Sunday, July 15, 2012

Give It a Taste

Let's talk about some fun things I ate and drank. Gin Long Drink in Finland (sweet G&T on tap or in a can). Delicious "Russian" pierogi filled with fried onions and potatoes in Poland (not quite the same as the blander soggier version they actually serve in Russia). Shredded cabbage baked between sheet of rich buttery yeast dough in Russia (seriously, go to Stolle if you ever have the chance). Carrot cutlets. A salad of beets, walnuts, dates, and enough mayonnaise to make you slightly queasy bite after bite. Sour cream on everything from pizza to curry to borsch to blintzes. Overwhelming amount of dill on EVERYTHING - potato chips, pizza, dumplings, salad, soup, "garnishes" on unrelated dishes, you name it - dill must be one of the region's major cash crops. 


Raspberry and ginger foam served in a champagne glass to cleanse my palate. 


Every country's own brand of pale tasteless beer. Lithuanian Black Balsam, a foul burning mouthful of herbs and licorice - far and away the worst local liqueur I've ever had the bad luck to swallow. Buckwheat fried with carrots and onions. Fresh Finnish bread-cheese (charred disks of semi-soft cow's milk cheese) on torn pieces of painfully sour black bread. Fresh salted cucumber, what I wish pickles were. Juicy strawberries and cherries imported to Latvia from Poland. Caraway studded cheese the consistency of extra firm tofu. Stuffed cabbage with spicy tomato sauce. 
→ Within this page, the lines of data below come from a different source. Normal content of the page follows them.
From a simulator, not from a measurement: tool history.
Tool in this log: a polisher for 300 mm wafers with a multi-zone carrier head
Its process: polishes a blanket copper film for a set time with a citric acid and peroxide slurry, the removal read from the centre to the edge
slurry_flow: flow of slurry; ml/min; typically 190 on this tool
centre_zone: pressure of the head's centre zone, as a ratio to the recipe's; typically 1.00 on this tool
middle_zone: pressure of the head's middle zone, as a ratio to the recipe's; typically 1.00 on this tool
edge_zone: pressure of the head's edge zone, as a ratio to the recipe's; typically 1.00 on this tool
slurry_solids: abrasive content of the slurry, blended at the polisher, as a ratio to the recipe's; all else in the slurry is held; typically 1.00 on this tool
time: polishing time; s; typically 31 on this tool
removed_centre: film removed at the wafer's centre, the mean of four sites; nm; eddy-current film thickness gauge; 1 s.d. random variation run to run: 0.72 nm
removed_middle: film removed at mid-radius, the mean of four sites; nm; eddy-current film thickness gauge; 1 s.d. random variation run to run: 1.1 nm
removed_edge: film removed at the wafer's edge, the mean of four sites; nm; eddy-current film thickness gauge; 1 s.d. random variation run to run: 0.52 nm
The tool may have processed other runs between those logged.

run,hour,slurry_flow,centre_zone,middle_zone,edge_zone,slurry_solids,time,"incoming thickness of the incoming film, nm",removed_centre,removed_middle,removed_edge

And the crowning glory of it all, Georgian food - by far the best cuisine I've never seen in the States - naan-like bread filled with smoked cheese and baked in the shape of a canoe to hold an egg cracked on top while scalding hot out of the oven, dumplings filled with cheese and potatoes that have a convenient stem of dough so you can pick them up to eat them, spicy pepper pesto, hot red bean and cilantro stew. Someone needs to open a Georgian restaurant in San Francisco ASAP!